However, a number of members of the youth wing of the party supported this stance, with some more vocal on it than others. They were key in the path to a ‘conscience’ vote on the issue even if it eventually fell short of their overall aim.
Supporting free, safe and legal access to abortion services is one of the policies which distinguishes a party as progressive, particularly in the Northern Ireland context. While the access to and legality of abortion is one particular issue, it is a cataclysmic one in terms of its significance to modern Ireland across the political factions, and is part of the contemporary struggle for rights, equality and social justice, principles which the SDLP’s past glories are indebted to and to which the party claims to still serve today.
It is through these younger progressive voices in favour of campaigning for this issue that what the SDLP has to lose from this merger has become acutely articulated but these perspectives and their significance aren’t as visible in the editorials and political analysis so far. Instead, their individual truths are captured in online platforms beyond the mainstream of broadsheet journalism.
There have been several reactions that have reasserted the fundamental tenets and beliefs of what their motivations for joining and campaigning for the party were in the first place. The new merger has prompted a very visible ideological rebuttal to the direction their party is moving in.
Matthew Carson, the now-resigned head of SDLP Youth LGBT+, can be read on Northern Slant on how the merger is an act against the very appeal of the SDLP as a party for someone with his Unionist background.
Leah Rea, vice-chair of SDLP Youth, published her speech against the proposal for a merger on Twitter citing how it would place the constitutional question above socio-economic principles, while the now-resigned Chair of SDLP Youth Matthew Corr also shared the joint-resignation statement of the Chairs of SDLP Youth, SDLP Women and SDLP LGBT+.
One of the most pertinent points I have read which has been overlooked in popular political analysis came from Patch Thompson, the now-resigned SDLP Youth Executive, who perfectly illustrated the dilemma the merger poses for the SDLP in an article for Labour List. He wrote of the party’s links to the Party of European Socialists (PES) in the European Parliament, to whom the SDLP is a sister-party and the Fianna Fáil merger would result in an alliance with the Alliance of Liberals and Democrats (ALDE) a centrist party to the right of the staunchly left politics of PES in the largest democratic institution in Europe.

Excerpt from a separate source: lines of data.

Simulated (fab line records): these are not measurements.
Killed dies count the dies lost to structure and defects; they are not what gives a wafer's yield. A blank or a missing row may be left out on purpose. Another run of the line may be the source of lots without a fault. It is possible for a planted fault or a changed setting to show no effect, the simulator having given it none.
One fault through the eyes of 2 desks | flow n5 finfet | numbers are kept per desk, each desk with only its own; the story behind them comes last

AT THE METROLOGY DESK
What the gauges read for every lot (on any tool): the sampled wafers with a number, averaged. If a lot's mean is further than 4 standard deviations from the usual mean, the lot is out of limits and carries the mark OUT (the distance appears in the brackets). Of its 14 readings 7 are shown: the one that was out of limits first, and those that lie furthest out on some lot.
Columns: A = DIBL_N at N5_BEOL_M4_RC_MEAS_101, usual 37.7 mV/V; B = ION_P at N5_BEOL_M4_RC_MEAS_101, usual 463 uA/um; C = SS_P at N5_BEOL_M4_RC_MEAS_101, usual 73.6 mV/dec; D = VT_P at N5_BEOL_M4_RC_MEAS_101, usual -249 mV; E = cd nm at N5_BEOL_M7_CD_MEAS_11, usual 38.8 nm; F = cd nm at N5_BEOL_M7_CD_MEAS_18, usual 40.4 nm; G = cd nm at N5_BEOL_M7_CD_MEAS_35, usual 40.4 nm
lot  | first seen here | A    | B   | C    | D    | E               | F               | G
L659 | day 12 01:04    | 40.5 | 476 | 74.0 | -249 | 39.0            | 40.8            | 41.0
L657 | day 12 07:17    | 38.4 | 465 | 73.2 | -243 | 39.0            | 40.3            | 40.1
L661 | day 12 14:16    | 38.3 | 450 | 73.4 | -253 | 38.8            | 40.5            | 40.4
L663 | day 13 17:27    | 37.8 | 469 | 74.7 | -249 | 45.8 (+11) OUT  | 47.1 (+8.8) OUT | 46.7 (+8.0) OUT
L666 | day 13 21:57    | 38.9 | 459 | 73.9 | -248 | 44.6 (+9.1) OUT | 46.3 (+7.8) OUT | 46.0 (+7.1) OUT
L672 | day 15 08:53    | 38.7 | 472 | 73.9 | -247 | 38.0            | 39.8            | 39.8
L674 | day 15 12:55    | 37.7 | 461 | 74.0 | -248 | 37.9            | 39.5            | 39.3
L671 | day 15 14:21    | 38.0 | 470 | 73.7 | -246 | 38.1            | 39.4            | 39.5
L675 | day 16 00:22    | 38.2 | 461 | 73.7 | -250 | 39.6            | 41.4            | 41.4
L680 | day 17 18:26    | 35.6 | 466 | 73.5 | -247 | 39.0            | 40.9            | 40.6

The Social Democratic Labour Party brandishes the image as *the* social democratic party for Northern Ireland – outward facing, engaging with Irish political parties outside of Northern Ireland, fully engaged with its party membership of PES and proud of its socialist heritage and its iron-clad legacy of brokering the Good Friday Agreement with the Ulster Unionist Party and of spearheading the Civil Rights Movement in Northern Ireland.
Rightfully, this is a legacy that should still be proudly heralded in a modern context, however it does not guarantee a secure footing for the party’s significance today if it cannot fully support and define itself in the current progressive campaigning of today. Particularly at this current moment, with the SDLP’s losses from Westminster in the 2017 UK General Election another casualty in the collective defeat of the left’s establishment parties across Europe in national elections throughout 2017 and 2018 in France, the Netherlands, Germany and Italy.
SDLP Youth and the SDLP’s younger voices have been an interesting political grouping to watch – with the hope that their views and efforts to influence the party in a truly progressive direction in the longer-term – but if this series of resignations tell us anything it’s that the merger, at the very least, has shaken up the fundamental social democratic values of the party.
It’s true that Fianna Fáil leader Micheál Martin proclaimed that he was in favour of repealing the Eighth Amendment prior to last year’s referendum, as did SDLP leader Colum Eastwood, but both leaders were subject to much internal party controversy. Beyond having a lot to say on the hot-ticket nationalist discourse on Brexit, will there be enough room for continuing the evolution of the party’s progressive principles to the benefit of Northern Ireland?
Or are we going to see more of the reactionary power-play politics which we’re used to in the six counties, only this time with the added political spats of the Dáil Éireann spilling out into the Border Counties, the North Coast, East of the Bann and into Belfast South?
Seeing Young Fine Gael establish its first Northern Ireland branch, with an opening address from former SDLP leader Alasdair McDonnell on the same day that the merger was voted in seems, depressingly, more than just coincidence.
Patch Thompson, the former Youth Executive, said, “The whole thing has been a mess and most members, youth or otherwise, are getting far more information from the papers than guidance from the leadership. We are often told that the youth is the future of the party, but this move feels like a leap several decades into the past.”
On top of the resignations of younger members, the resignation of Claire Hanna MLA as SDLP, party spokesperson on Brexit and party whip completes the picture of uncertainty for the party of what it will actually be on the political spectrum.
What is certain, however, is that there are suddenly a number of younger voices now feeling even more politically disenfranchised in Northern Ireland, who are yet to fully find form again in the aftermath of the merger.